Esamann was one of several Duke officials that supplied June 28 testimony to the commission in an environmental cost review case. He noted that EPA programs like MATS and the Cross-State Air Pollution Rule (CSAPR) put a heavy burden on the company’s coal units. “Duke Energy Indiana’s only options for each unit are clear – lower emissions or shut it down,” he added. “While our compliance options under the MATS rule are severely limited, long-term environmental compliance planning and implementation remains extremely complex for electricity generators.”
The implementation of the prior, Phase 1 plan was substantially complete by the fall of 2008, when the second of the new scrubbers at the Cayuga plant was placed into service.
More emissions controls eyed for Phase 3
The company’s tentative Phase 3 projects, to be executed in the 2014-2020 period, include:
- Gibson Units 1-3 precipitator enhancements;
- Gibson Unit 5 flue gas desulfurization (FGD) replacement, since the existing FGD is a 1970s vintage technology, while the Units 1-4 FGDs are newer;
- Cayuga Units 1-2 and Gibson Units 1-4 FGD enhancements;
- Gibson Units 1-5 SCR upgrades; and
- Gallagher Units 2 and 4 selective non-catalytic reduction (SNCR) installation.
Duke Energy Indiana has 7,215 MW of generating capacity and remains heavily reliant on coal: 70% of its generating capability is coal-fired, with 26% natural gas-fired, 3% oil-fired, and less than 1% hydro-powered. About 97% of the energy generated by its units in 2011 was produced from its coal units. As a result, the company is Indiana’s largest purchaser of coal – about 12.5 million tons annually, most from Indiana mines. This portfolio will become less dependent on coal over time, with the projections for 2016 being that coal will make up only 58% of generating capability and 88% of generation.

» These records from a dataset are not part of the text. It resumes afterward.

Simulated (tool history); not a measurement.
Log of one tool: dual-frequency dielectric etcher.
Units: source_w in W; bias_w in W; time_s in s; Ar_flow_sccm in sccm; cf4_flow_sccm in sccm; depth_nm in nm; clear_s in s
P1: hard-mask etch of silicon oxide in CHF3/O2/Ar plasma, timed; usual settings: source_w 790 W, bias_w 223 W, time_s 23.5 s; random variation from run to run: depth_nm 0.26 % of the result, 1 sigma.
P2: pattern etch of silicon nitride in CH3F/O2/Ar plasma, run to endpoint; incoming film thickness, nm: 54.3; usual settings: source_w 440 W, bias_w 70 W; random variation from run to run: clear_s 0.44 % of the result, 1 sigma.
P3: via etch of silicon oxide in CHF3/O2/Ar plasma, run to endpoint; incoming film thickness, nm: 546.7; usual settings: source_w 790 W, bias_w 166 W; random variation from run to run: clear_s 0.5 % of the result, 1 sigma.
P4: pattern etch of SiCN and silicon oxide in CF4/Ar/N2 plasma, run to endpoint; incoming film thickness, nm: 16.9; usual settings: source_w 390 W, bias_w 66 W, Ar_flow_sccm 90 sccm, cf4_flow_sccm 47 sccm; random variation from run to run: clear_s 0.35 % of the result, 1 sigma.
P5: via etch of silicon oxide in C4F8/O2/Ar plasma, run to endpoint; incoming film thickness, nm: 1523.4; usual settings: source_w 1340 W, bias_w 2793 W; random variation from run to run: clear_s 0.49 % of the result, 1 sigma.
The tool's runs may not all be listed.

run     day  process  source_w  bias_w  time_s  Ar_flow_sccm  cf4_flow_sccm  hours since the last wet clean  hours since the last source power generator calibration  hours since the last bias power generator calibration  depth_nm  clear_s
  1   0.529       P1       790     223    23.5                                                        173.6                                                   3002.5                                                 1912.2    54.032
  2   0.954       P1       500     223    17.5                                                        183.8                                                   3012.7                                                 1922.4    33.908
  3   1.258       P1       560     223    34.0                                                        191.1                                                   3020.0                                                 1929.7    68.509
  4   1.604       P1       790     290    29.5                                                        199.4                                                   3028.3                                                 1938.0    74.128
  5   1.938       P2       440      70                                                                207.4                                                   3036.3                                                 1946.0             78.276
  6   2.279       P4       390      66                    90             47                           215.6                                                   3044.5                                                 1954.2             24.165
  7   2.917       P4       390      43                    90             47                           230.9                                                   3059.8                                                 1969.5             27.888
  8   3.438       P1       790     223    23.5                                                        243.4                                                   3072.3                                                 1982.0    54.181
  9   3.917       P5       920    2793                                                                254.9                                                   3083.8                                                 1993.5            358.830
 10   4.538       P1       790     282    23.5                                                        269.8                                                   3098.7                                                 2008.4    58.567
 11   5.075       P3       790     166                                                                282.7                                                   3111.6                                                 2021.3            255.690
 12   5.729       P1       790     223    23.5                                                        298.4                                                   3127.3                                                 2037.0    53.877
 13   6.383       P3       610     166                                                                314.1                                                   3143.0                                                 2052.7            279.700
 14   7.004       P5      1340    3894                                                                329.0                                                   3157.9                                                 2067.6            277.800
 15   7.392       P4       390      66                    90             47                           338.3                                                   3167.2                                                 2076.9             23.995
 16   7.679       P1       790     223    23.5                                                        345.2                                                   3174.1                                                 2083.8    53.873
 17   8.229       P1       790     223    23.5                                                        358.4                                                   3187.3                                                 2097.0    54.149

Duke Energy Indiana’s plan includes the retirement of Wabash River Units 2-5 in April 2015, which are the oldest and smallest coal-fired units on its system, because the retrofit of these units will not be economical. The company is also assessing the long-term options for Wabash River 6 and Gibson 5, including reviewing the potential for retrofitting Wabash River Unit 6 to run on natural gas by April 2015. Gibson Unit 5 is a possible retirement option if a replacement FGD system is not found to be cost-effective.